“His disciples asked him, “Rabbi, who sinned, this man or his parents, that he was born blind?” Jesus’ reply turned the disciples’ world upside down: “Neither this man nor his parents sinned,” said Jesus, “but this happened so that the works of God might be displayed in him.”
There are two main messages in this incident. The first is that we should not presume that we know the mind of God in any given situation unless revelation indicates otherwise. The other message is that if we ask God why in these situations, He may very well tell us the answer if it will serve His purposes.
Luke 13:1-5 “There were present at that season some that told him of the Galileans, whose blood Pilate had mingled with their sacrifices. And Jesus answering said unto them, Do you suppose that these Galileans were sinners above all the Galileans, because they suffered such things? I tell you, No: but, unless you repent, you shall all likewise perish. Or those eighteen, upon whom the tower in Siloam fell, and killed them, do you think that they were sinners above all men that lived in Jerusalem? I tell you, No: but, unless you repent, you shall all likewise perish.”
Jesus says here that not all calamities are personal judgment from God. He then adds that since all men and women are sinners, there is a judgment coming on those who do not repent. As my daughter, “Undone: Stepping into Simplicity”, said, “Why would God single out Japan for harsh judgment more than anyone else?”

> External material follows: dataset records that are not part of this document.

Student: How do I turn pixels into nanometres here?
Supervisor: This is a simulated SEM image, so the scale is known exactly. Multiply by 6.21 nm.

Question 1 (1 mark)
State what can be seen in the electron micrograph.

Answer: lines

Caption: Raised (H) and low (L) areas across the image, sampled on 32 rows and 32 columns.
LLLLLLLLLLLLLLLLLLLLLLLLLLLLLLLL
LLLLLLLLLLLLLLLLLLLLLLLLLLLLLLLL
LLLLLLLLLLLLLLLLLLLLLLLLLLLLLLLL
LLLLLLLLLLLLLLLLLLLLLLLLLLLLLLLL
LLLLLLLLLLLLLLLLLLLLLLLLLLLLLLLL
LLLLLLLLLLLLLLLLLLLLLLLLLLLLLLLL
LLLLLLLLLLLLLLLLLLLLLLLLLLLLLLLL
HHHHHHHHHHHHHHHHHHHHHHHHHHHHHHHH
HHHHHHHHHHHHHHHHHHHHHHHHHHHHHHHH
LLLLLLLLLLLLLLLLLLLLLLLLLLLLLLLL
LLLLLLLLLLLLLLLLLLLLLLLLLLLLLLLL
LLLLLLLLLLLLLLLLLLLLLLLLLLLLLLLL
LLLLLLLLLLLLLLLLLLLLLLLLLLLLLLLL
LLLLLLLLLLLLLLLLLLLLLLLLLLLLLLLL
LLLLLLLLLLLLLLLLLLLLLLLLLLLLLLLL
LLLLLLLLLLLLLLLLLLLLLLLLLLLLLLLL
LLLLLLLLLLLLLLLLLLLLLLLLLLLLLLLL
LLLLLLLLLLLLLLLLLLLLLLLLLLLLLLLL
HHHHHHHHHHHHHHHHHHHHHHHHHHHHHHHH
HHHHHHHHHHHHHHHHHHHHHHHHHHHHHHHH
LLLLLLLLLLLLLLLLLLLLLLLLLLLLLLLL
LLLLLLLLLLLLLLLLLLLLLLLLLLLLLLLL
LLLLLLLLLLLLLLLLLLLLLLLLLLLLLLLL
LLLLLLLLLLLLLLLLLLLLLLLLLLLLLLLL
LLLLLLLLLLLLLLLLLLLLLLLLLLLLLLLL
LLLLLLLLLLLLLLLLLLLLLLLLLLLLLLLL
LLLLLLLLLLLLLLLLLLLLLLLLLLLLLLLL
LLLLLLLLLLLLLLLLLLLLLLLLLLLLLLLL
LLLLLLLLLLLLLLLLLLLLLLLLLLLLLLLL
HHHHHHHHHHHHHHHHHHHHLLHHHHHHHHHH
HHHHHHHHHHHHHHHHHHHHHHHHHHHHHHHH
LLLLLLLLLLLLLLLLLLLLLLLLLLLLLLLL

The story of Job tells of an individual who suffered from one hideous catastrophe to another until he had lost everything and everyone he loved except for his wife. His “friends” insisted that Job must have committed some horrible sin for God to punish him so severely. They were so wrong. God never did tell Job the why; He just showed Job that unless he could understand the mind of God, he had no business even asking why.
In Romans 8, Paul speaks of the fact that all of creation continues to to suffer due to the corruption of sin working in the world. I understand that these “natural disasters” are the result of this corruption. God may certainly use them in whatever way He will. In the absence of any other indication, I believe it is an opportunity for me to pray, a reminder for me to “examine myself” so that my life is right with God. Second, I should be praying for God’s mercy and grace on the survivors of a catastrophe, that they might experience God’s loving kindness, and find life and peace in Jesus.
So, what is your response to natural disasters? Other views than mine are welcome as long as they are stated respectfully.